Translate

Tuesday, June 26, 2018

June 1-14 2018, Birds seen at Southern Alberta, Pakowki Lake, Writing-on-stone Park, Kettle River Campground, British Columbia

This blog is comprised of a collection of photos taken at various locations in southern British Columbia and Alberta between June 1 and June14, 2018.  
We made a stop at Kettle River campground for a few nights.  The object of our visit was to find a Black-backed Woodpecker.  A pair of Lewis's Woodpeckers first grabbed our attention.

A Black-backed Woodpecker is not rare but after 25 years of birding we had never seen one.  There were reports of one at Kettle River.  It took a few hours but we finally found it, making it number 400 on our British Columbia list.

One of the first stops on this trip was in Princeton, B.C.. We joined the BC Field Ornithologists here for a birding tour.  One of the highlights was this Lazuli Bunting.

This tour also provided a very cooperative female Violet-green Swallow.

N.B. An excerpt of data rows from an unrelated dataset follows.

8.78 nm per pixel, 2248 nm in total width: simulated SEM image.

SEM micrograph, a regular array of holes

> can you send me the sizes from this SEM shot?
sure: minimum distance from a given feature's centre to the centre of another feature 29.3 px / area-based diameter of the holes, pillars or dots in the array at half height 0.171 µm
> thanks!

We stopped at Writing-on-stone provincial park on our way back to B.C.  This little park is tucked away on the Montana border but always popular with local residents and tourists alike.
Two of the reasons for the popularity are the hoodoos and petroglyphs.  Formed by erosion, these interesting hoodoos can be explored by trails leading through them. 
The  Milk River winds its way through the valley.  The campsite is nestled in the grove of large trees at the top of the picture.
A bust of Trump or some other ancient inhabitant??


Rock Wrens were common amongst the hoodoos.
I have a feeling this Western Cottontail had seen many hikers pass by him before us.
Black-billed Magpie at the campsite.
A Yellow Warbler gleans the willows.
It blends in with the yellow flowers of the willow.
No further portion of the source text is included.